Your quick reference guide to common terms and concepts in the Apache Kafka ecosystem.
Core Kafka Concepts
Broker
A Kafka server that stores data and serves client requests. A Kafka cluster is composed of one or more brokers.
Topic
A category or feed name to which records are published. Topics in Kafka are partitioned and replicated.
Partition
A subsection of a topic. Partitions are the fundamental unit of parallelism in Kafka. Each partition is an ordered, immutable sequence of records.
Offset
A unique, sequential identifier assigned to each record within a partition. Consumers use offsets to track their position in a partition.
Producer
A client application that publishes (writes) records to Kafka topics.
Consumer
A client application that subscribes to (reads and processes) records from Kafka topics.
Consumer Group
A group of consumers that jointly consume records from one or more topics. Each partition is consumed by at most one consumer within a group.
Leader (Partition Leader)
For each partition, one broker acts as the leader. All read and write requests for that partition go through the leader.
Follower (Partition Follower)
Brokers that host replicas of a partition but are not the leader. Followers passively replicate data from the leader.
Replication
The process of copying partition data across multiple brokers for fault tolerance. The number of replicas is the replication factor.
ISR (In-Sync Replicas)
The set of partition replicas that are fully caught up with the leader. Only ISRs are eligible to be elected as the new leader if the current leader fails.
Event / Message / Record
The unit of data in Kafka. It typically consists of a key, a value, a timestamp, and optional headers.
Kafka Ecosystem and Advanced Concepts
Kafka Streams
A client library for building stream processing applications and microservices where input and output data are stored in Kafka.
KStream
An abstraction in Kafka Streams representing an unbounded, continuously updating sequence of key-value records.
KTable
An abstraction in Kafka Streams representing a changelog stream, modeling a dataset where each key has a single, updatable value.
Kafka Connect
A framework for scalably and reliably streaming data between Apache Kafka and other systems using connectors.
Connector (Source/Sink)
A component in Kafka Connect that moves data. Source connectors import data into Kafka, and Sink connectors export data from Kafka.

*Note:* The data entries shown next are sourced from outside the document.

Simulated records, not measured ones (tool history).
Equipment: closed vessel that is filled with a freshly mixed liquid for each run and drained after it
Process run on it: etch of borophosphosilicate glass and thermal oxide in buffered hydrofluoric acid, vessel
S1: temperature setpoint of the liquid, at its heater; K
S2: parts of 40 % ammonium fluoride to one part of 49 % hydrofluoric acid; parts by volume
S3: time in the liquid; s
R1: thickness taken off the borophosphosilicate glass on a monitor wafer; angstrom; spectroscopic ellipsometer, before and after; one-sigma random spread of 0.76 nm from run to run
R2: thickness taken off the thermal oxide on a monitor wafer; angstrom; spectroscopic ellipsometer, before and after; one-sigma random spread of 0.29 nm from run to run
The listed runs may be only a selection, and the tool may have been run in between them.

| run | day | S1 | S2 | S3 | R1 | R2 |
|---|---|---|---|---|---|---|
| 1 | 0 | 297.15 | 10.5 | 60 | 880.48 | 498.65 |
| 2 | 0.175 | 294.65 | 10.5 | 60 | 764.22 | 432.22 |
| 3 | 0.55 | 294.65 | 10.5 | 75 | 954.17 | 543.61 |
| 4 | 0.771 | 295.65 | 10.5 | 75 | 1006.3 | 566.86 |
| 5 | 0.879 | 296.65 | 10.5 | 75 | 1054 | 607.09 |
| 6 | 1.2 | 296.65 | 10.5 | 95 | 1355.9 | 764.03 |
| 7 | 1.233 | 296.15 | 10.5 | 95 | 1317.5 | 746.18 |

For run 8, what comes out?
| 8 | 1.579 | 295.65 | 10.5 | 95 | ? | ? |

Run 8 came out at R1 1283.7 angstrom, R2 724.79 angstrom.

A processing guarantee ensuring that each message is processed exactly once, even in the presence of failures. Kafka supports EOS for producers and Kafka Streams applications.
Lag (Consumer Lag)
The difference in offsets between the last message produced to a partition and the last message consumed by a consumer group from that partition.
Bootstrap Servers
A list of one or more Kafka broker addresses that a client uses to make its initial connection to the Kafka cluster.
Understanding these terms is crucial for anyone working with Apache Kafka, from developers to administrators.